The answer is no, this does not make sense. You are not testing the real function, but completely different code. Well, the code may not start being completely different, but in short time the copy and the original will deviate, and it will be a maintenance nightmare to ensure that the copy always resembles the original. Improving code for testability is a different story: You can make changes to the check function to improve its testability. But then, exactly the same resulting function should be used both in the test and the production code.

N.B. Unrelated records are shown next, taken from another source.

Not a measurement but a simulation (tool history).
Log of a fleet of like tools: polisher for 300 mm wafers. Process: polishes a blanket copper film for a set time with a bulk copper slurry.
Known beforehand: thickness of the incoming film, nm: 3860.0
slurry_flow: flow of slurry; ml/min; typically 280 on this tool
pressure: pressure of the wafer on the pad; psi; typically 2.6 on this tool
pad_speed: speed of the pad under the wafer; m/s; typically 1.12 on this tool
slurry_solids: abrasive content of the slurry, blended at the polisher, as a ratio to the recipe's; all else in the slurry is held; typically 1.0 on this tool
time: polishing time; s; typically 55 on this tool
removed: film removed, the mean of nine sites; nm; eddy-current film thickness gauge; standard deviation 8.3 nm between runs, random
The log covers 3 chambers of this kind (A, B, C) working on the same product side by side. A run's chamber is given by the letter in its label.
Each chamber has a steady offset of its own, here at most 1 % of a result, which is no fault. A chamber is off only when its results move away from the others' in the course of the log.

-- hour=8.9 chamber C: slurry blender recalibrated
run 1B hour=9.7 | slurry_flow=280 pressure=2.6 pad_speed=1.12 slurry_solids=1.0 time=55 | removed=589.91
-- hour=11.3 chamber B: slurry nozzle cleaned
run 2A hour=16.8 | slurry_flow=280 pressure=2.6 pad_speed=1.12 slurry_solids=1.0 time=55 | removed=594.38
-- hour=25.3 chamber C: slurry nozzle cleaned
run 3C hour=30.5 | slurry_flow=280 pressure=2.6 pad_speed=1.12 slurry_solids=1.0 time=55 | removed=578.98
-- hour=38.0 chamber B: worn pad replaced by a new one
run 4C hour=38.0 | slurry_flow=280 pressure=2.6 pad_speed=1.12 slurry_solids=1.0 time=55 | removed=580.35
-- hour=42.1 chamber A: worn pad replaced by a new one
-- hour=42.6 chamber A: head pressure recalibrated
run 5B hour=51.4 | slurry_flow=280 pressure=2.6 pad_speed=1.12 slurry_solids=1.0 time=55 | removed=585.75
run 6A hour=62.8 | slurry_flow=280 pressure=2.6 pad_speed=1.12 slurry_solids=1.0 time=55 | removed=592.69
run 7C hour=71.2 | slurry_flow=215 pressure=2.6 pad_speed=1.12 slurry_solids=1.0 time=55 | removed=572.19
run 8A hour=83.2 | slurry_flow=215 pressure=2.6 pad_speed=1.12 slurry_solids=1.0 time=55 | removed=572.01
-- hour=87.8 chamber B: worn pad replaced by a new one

How to better test the function check then? First, are you sure that using the original problem_report objects really can not be sensibly used in your tests? (Here are some criteria that help you decide: What to mock for python test cases?). Now, lets assume that you come to the conclusion you can not sensibly use the original problem_report.
In that case, here the interface is simple enough to define a mocked problem_report. Keep in mind that Python uses duck typing, so you only have to create a class that has a links member which has an items() method. Plus, your mocked problem_report class needs a method get_correction(). Beyond that, your mock does not have to produce types that are similar to the types used by problem_report. The items() method can return simply a list of lists, like [["a",2],["xxxxdetailCorrectionxxxx",4]]. The same argument holds for get_correction, which could for example simply return its argument or a derived value, like, its negative.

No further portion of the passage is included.